His songs could be the soundtrack to a night of furtive glances and stolen kisses — 2010 debut Forget (Terrible) is a perfectly manicured collection of heartbreak pop — but George Lewis Jr., a.k.a. Twin Shadow, is no wallflower. There’s his look, which he’s described as “James Dean in Bollywood in the late ’80s,” and there’s also his sense of purpose. The dude wants to be a star. “If it means having to die, fuck that,” says Lewis, 28. “But if I can be a legend while I’m alive, I’ll take it.”

ROMANCE: Lewis details his amorous adventures on tracks like the Forget standout “I Can’t Wait,” crooning, “Her hands around my waist / My arms around her back / You know she loves my moves.” In real life, Lewis says, “I’ve always been chasing girls. That’s just my thing.” Growing up in Florida, he got his start tomcatting at “no-name nü-metal shows at somebody’s mom’s beach bungalow.” He’s since relocated to Brooklyn and moved on to brighter prospects. “Before, I was just someone trying to make it. Now I’m a dude who writes some pretty good songs and might have money someday.” (Appropriately, we had to reschedule our interview because Lewis was squiring a lady friend around Manhattan.)

STYLE: Image is “pretty important,” says Lewis, who’s been known to rock a kufi. “But that goes for my everyday life, too. I’m not gonna walk down the street and look like a slob.” Lewis’ man-of-mystery air is also aided by the fact that “nobody knows what ?I am. They all think I’m Pakistani or Indian.” For ?the record: He was born in the Dominican Republic to a Dominican mother and a Caucasian father.

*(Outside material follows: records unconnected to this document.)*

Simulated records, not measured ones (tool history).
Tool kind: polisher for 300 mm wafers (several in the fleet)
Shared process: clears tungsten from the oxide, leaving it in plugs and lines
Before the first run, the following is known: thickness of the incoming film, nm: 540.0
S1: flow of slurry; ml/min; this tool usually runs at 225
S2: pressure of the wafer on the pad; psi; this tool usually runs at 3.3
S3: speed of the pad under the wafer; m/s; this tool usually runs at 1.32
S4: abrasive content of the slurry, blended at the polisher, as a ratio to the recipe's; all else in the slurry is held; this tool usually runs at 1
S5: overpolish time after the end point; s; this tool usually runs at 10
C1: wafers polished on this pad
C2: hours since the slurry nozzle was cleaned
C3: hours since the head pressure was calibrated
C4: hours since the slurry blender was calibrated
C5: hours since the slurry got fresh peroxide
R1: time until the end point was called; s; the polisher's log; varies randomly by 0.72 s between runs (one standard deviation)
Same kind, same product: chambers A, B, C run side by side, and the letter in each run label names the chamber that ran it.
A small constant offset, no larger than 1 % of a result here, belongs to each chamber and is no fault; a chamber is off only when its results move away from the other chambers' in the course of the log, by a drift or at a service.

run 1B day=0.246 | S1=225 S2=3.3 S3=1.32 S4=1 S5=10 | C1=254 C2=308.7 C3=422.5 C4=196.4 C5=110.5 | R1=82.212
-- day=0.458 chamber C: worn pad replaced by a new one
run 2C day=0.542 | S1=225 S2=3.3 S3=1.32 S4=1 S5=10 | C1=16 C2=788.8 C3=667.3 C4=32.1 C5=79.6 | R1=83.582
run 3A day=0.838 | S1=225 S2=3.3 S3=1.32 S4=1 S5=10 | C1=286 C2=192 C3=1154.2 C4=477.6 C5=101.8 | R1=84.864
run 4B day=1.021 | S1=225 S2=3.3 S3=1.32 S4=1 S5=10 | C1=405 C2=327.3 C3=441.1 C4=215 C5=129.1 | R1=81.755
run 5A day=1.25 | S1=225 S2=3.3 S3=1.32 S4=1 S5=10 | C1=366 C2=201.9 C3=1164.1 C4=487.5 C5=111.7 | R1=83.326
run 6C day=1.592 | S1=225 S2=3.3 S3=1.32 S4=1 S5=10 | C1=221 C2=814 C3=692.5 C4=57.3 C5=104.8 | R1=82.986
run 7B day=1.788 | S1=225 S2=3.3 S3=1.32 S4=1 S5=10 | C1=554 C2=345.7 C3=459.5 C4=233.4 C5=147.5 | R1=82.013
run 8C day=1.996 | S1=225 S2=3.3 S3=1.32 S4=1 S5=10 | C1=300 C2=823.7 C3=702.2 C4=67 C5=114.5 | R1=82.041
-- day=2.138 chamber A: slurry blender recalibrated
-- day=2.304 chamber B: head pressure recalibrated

CONFIDENCE: Lewis, who formerly fronted Boston garage-rockers Mad Man Films, played ?every instrument on Forget and knew immediately the album was a breakthrough. “I listened to the music around me and said, ‘This is better.’?” Discussing the follow-up, which he’s currently recording in Brooklyn, our man isn’t shy about taking shots. “Where you’re bombarded sonically — my ears started closing off to that. I like all the sparse stuff. It’s such a departure from, like, Animal Collective.” He grins. “Is that the name of the band?”

AMBITION: The fall headlining tour he’s got lined up should help back up his swagger, as will an appearance at the Austin City Limits festival. (This summer he opened for Florence and the Machine and played Coachella and Bonnaroo.) Grizzly Bear’s Chris Taylor, who coproduced Forget and enlisted Lewis for recent solo project CANT, ?believes his running buddy is primed to move up. “There’s real sincerity in everything he does,” says Taylor. “And sincerity, above all, should be something people latch on to.” Hopefully, a lot of ’em. “My dream when I was a kid was to hear my song on the radio,” says Lewis. “I want that experience, at least once or twice. Or a hundred times.”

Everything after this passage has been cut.